By Mike S Payton, Contributing Reporter

MIAMI BEACH, FLORIDA – The Dubai Electricity and Water Authority (DEWA) announced that it plans to study, develop and construct floating solar photovoltaic plants in the Arabian Gulf. This is following a trend in the energy industry seeing floating photovoltaics (PV) initiatives catching on.

The 648 MW solar PV plant in India, Miami Beach, Miami, Florida, News
The 648 MW solar PV plant in India, which is currently the largest in the world, spreads over 3.9 sq. miles, internet photo recreation.

A press release from DEWA said, “This is a new and innovative initiative by DEWA to use solar power that supports the objectives of the Dubai Clean Energy Strategy 2050 (DCES 2050) to diversify the energy mix in Dubai, to make the Emirate a global hub for clean energy and green economy, and provide 75 percent of Dubai’s total power output from clean energy by 2050.”

Floating PV plants have already delivered 1.1 gigawatts of installations worldwide, according to the World Bank. Although that is a small slice of the broader solar industry, which now installs close to 100 gigawatts a year, the future looks bright.

The reason is that water-based solar plants is beneficial solar panel performance will decline as the internal temperature gets too high. According to a report by Forbes, the same system installed on a lake rather than on the shore will actually see a boost to performance.

Also, lakes and reservoirs can reduce their losses from evaporation by covering part of the surface with solar, so water-scarce regions can help slow the depletion of the resource.

Just last month it was reported that the Board of County Commissioners of Miami-Dade County approved a resolution directing the administration to research the potential for deploying floating solar power on artificial bodies of water.

The U.S. Department of Energy (DOE) recently identified South Florida as an ideal location for deploying floating solar power. Also deploying floating solar panels on artificial lakes presents fewer environmental concerns than deploying them on natural waterways.
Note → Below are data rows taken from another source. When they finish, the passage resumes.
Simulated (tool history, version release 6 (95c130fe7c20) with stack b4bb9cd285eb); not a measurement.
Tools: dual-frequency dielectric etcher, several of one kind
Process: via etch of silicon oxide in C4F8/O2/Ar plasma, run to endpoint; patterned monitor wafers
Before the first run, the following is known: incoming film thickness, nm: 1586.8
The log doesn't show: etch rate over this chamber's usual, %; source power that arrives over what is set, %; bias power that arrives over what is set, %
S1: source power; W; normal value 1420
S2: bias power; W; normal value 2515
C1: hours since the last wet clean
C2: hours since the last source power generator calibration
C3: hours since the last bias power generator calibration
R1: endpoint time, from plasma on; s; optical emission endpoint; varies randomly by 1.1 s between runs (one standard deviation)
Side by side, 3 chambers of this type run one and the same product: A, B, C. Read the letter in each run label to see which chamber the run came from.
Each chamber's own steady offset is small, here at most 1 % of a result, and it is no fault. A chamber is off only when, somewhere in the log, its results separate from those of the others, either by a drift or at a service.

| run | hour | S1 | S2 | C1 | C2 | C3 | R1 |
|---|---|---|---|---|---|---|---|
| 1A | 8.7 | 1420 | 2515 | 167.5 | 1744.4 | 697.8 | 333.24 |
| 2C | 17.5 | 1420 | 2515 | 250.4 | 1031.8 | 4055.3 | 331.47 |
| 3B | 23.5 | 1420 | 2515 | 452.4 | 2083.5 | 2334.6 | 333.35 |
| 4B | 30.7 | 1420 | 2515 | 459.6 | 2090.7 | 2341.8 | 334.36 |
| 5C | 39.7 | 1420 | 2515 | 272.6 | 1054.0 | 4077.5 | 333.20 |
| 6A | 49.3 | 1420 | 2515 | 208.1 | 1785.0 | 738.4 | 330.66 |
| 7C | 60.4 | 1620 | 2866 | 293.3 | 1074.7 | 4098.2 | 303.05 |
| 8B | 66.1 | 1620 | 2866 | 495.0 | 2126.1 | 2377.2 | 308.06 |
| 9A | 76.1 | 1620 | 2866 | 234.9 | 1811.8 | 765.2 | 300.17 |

“When we dedicate land, which is scarce, to solar farms, it forces the hard choice between growing things on that land versus energy production,” said Commissioner Daniella Levine Cava, the item’s sponsor.

“With our significant number of artificial lakes, Miami-Dade County is uniquely positioned to take advantage of floating solar technologies,” Commissioner Cava said.

“We need to be bold and lead the Sunshine State in using solar and renewable energies that reduce our carbon footprint, and make sure Miami-Dade becomes the U.S. industry technology hub for this rapidly growing segment of the booming solar industry.”